Wednesday 22 January 2014

What is an Opera?

What is an opera? Last night at Second Movement's Rough for Opera at the Cock Pit Theatre we were presented with three highly contrasting works which challenged our perceptions of what an opera might be. Edward Henderson and Lavinia Murray's Manspangled used a spoken text delivered by an actor accompanied by chorus which involved combs, bubble-wrap and blowing bubbles. Alex Groves's Hunger was a dance drama based on the Suffragettes in which the choreography and drama had been devised before the music was written. David Merriman's Strange Exiles was the most conventionally operatic but his subject matter, the Lavender Menace scare in Washington in the 1950's required him to address the material in novel ways. All three were confidently dramatic in their way and we testament to the current liveliness of contemporary music theatre.
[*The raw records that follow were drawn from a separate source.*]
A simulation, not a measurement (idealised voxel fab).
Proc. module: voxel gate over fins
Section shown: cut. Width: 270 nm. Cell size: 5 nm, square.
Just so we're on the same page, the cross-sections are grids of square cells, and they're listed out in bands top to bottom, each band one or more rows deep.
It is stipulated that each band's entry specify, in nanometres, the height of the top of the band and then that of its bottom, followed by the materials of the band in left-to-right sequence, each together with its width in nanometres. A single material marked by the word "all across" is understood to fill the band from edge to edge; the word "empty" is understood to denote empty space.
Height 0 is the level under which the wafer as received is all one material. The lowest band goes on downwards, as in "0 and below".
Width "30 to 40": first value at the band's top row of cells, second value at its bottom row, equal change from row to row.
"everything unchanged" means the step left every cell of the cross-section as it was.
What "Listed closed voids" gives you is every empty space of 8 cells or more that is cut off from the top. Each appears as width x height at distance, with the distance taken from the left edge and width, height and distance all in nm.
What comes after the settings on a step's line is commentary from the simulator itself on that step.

Presented by Bastard Assignments, Manspangled had a text by Lavinia Murray and music by Edward Henderson the piece was directed by Barbara Wojtczak with Nick Haverson as the Man. The piece started from nothing, simply eight people in a half circle. The sounds were almost inaudible, just the clicking of combs. This was combined with the cellist doing a series of endless glissandi and random notes from the saxophone. During the piece the chorus of combs changed to first blowing bubbles, then to manipulating bubblewrap and finally returned to combs.


Starting from a position in the audience, Nick Haverson's delivery of Murray's text was dazzling. Murray's writing was full of glorious images and richly allusive, a stream of conciousness which never quite makes sense. It was also very funny. The result was at times mesmerising and dramatically entrancing. But I have to confess that the opening, where we sat listening to people clicking combs, was to me like watching paint dry but that others in the audience found it a 'spellbinding experience'.

David Merriman has written both the music and the words to Strange Exiles. The piece started out as his MA Thesis and we were presented with three dramatic scenes which he described as being sketches for a bigger work. The piece looked at the way gay people in the USA were treated with incredible hostility and suspicion during the Cold War, at a time when gay rights organisations were just beginning to form. Merriman's intention in the piece was to juxtapose the political with the personal. We had vignettes of personal testimony, with the four unnamed characters played by Jen Hazel, Catilin McMillan, Blake Askew and James Irving. They were accompanied by Merriman himself on piano and Chris Hatton on Clarinet, Bass Clarinet and Alto Saxophone.

For the middle section of the piece, Merriman quotes various public figures such as J. Edgar Hoover and McCarthy, and here he has his singers deliver the text as a chorus. The musical style has numerous jazz influences and Merriman mixed up his styles, taking singers from different musical backgrounds. The result was intriguing and created a highly promising dramatic premise. There were times when I thought that Merriman's vocal writing lacked the interest that his instrumental writing had; the jazz/blues numbers were highly effective but when he did 'serious' then the vocal lines seemed to lack interest. But this was a workshop performance of an unfinished piece and what I hope he took away was that there is a very strong operatic drama in there.

The final piece was definitely a finished work. Director Rebecca Hanbury and movement director Amy Insole had devised both scenario and drama with performers Rosie Middleton, Sarah Parkin and Emily Phillips and composer Alex Groves before a note had been written. Groves then wrote the music which combined ambient and trance electronica with the live voices. The three performers came from different backgrounds, one had a lot of experience in baroque dance another, though a trained opera singers, had been a gymnast and did hip-hop whilst the third had no dance training at all. This didn't show, the three created a very intense and very compelling dance drama. There was singing, but frankly it was incidental, it was the movement that mattered. In fact, I found the music incidental too, forming an interesting backdrop rather than a strong component of the drama.

Groves's haunting trance and ambient had dramatic moments and its lovely hypnotic aura but the drama rather seemed to exist independent of it. The choreographic drama had been devised either without music or with found music and the director and performers said in the Q&A afterwards that with hindsight they would bring the music in earlier, and I think that would make it a greater component of the drama. One aspect I found a little jarring, the complete disjunct between sound-world and subject matter. Groves's musical voice seemed such a long way from the Suffragettes and the piece made no nod at all to the sounds of the Suffragettes world. I think the piece would have been stronger if the drama had been freed from its historical roots.

After each piece Prof. Paul Barker from the Central School of Speech and Drama led a Q&A with the artists which provided fascinating insight both into the different creative methods, but also to the audience reactions. It is as salutary experience for a critic to find that a piece which he finds problematic, or dislikes, others find entrancing or compelling.

The next Rough for Opera is at the Cockpit Theatre on 7 April 2014.